Future Tense

The Best Screen Time

A program to help low-income parents learn alongside their children in the hope that they will encourage more productive screen time.

Jessica Green and her daughter, Ceriyanna Green-Ross, explore an educational app together during a Tech Goes Home early childhood course in Chattanooga, Tennessee.

Jessica Green and her daughter, Ceriyanna Green-Ross, explore an educational app together during a Tech Goes Home early childhood course in Chattanooga, Tennessee.

Photo by Kelly McCarthy

BOSTON—The library in Boston’s Haynes Early Education Center is a bright, cheery space filled with well-stocked bookcases, tables ringed by small wooden chairs, art supplies, cushions for story time, and dozens of laminated vocabulary words strung below an oversize paper alphabet. But one of the most important learning tools here is a small gray box lit by a blinking green LED, perched well above kid-height on a yellow wall by the door. It’s the Wi-Fi transponder that brings broadband Internet to the fingertips of about 175 small children—preschool through first grade, mostly from low-income black and Hispanic families.  

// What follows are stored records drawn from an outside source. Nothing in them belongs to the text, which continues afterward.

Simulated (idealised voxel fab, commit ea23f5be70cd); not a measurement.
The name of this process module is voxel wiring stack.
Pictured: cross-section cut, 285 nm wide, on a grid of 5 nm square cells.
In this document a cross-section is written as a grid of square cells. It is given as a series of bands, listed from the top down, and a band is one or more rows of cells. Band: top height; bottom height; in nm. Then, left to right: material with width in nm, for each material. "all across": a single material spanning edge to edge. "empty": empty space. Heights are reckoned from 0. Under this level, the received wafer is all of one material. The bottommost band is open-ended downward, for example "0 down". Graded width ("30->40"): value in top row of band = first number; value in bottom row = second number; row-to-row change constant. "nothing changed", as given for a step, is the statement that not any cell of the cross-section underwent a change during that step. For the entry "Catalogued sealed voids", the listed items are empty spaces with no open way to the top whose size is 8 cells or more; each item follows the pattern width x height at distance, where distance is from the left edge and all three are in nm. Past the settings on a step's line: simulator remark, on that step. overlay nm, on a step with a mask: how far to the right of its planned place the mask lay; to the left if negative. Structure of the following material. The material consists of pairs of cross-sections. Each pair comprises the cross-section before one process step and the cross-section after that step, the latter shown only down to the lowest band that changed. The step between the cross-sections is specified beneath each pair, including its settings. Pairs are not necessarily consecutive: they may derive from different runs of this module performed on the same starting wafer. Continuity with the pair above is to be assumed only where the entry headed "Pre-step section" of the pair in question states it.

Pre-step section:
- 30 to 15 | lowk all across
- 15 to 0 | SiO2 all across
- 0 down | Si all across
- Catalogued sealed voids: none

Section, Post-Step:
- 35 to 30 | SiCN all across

Just a few years ago, preschools and kindergartens were largely no-go zones for technology—holdouts against the rising digital tide in our lives. But the absolutist resistance has been crumbling with surprising speed. Increasingly, parents and educators debate how, not if, we should mix technology and our youngest learners. The question is especially pressing in rural communities and inner-city neighborhoods, like the one the Haynes serves, in which kids are less likely to have access to computers and broadband Internet at home.

Now, a new program at the Haynes and a handful of other centers teaches computer basics to parents and preschoolers together, enabling the parents to explore educational apps and computer-literacy skills alongside their children.

“The goal,” said Jamie Dunne-Duarte, the Haynes librarian, “is to help the parent get comfortable with the technology, so they can get involved and engage with their child’s use of the computer, to see it as a learning tool, instead of a pacifier or a babysitter.”

The initiative was launched in 2014 by Tech Goes Home, part of the nonprofit Open Air Boston, which works to expand Internet access in the city’s low-income neighborhoods. TGH trains teachers and administrators at local schools to lead the classes, in which parents are encouraged to ask their kids questions about what they’re doing and learning as they work on the computers. The goal is to bring technology to the pre-K crowd and help bridge the digital divide. In both efforts, parents are key.

On a recent afternoon, half a dozen parents sat at the red-topped tables of the Haynes’ library munching on popcorn, sipping bottled water, and cradling new iPad minis as they perused educational apps vetted by the nonprofit Common Sense Media and shared online educational resources they’d researched themselves. The shouts of their children playing outside on the school’s jungle gym filtered in through the open windows. Then, halfway through the two-hour class, the library doors burst open and the kids rushed in, making a beeline for their parents’ devices.

The scene that unfolded would be familiar to any parent who has surrendered a smartphone or tablet to a young child and watched as tiny fingers swipe and tap with reckless abandon and surprisingly quick mastery. There’s an addictive quality to it that makes some parents uncomfortable, feeding the traditional resistance to giving young kids access to technology even as computer skills become increasingly essential in school and beyond.

Indeed, while some early childhood advocacy groups maintain that “screen time” has little to offer young kids besides shorter attention spans and a heightened obesity risk, several other experts have tweaked their media exposure recommendations for kids in recent years.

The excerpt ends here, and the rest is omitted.